Free AI voice generator on your PC: clone any voice with Voicebox

13 May 2026 17:37 96,930 views

Learn how to clone any voice on your PC in under a minute using Voicebox, a free and open-source AI voice generator. This step-by-step guide shows you how to create voice profiles, generate speech, build multi-speaker stories, and tweak advanced settings for the best results.

Want an AI voice that sounds just like you (or your narrator) running directly on your PC, with no subscriptions and no complicated setup? With a free, open-source app called Voicebox, you can clone a voice in under 30 seconds and start generating natural-sounding speech in just a few clicks.
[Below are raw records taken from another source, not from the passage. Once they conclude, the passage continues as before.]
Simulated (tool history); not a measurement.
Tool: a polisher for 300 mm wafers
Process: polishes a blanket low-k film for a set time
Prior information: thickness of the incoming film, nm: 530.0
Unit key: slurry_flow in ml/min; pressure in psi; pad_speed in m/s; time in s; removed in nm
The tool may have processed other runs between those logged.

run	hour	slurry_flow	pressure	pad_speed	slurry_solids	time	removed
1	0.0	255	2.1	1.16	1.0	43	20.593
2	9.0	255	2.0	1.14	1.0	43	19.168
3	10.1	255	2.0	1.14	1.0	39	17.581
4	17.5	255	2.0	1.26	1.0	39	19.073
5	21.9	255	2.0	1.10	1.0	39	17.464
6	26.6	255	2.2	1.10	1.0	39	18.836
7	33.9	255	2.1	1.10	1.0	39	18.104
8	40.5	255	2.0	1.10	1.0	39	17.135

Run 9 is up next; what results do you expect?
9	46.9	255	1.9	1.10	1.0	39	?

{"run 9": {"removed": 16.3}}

Below is a full walkthrough of how to install Voicebox, create voice profiles, generate speech, and use its more advanced features.

What Is Voicebox?

Voicebox is a free, open-source AI voice generator that runs locally on your PC. It uses high-quality text-to-speech and voice cloning models behind the scenes, including Qwen 3 and Chatterbox, to turn short audio samples into realistic voice profiles.

Once you’ve created a voice profile, you can type any text and have it spoken in that cloned voice, export the audio, and even build multi-speaker stories and dialogues.

How to Install Voicebox on Your PC

Step 1: Download Voicebox

Go to the Voicebox website.
Click the download button.
Select your operating system (Windows, macOS, or Linux).

Step 2: Run the Installer

Open the installer you downloaded.
Follow the on-screen steps to complete the installation.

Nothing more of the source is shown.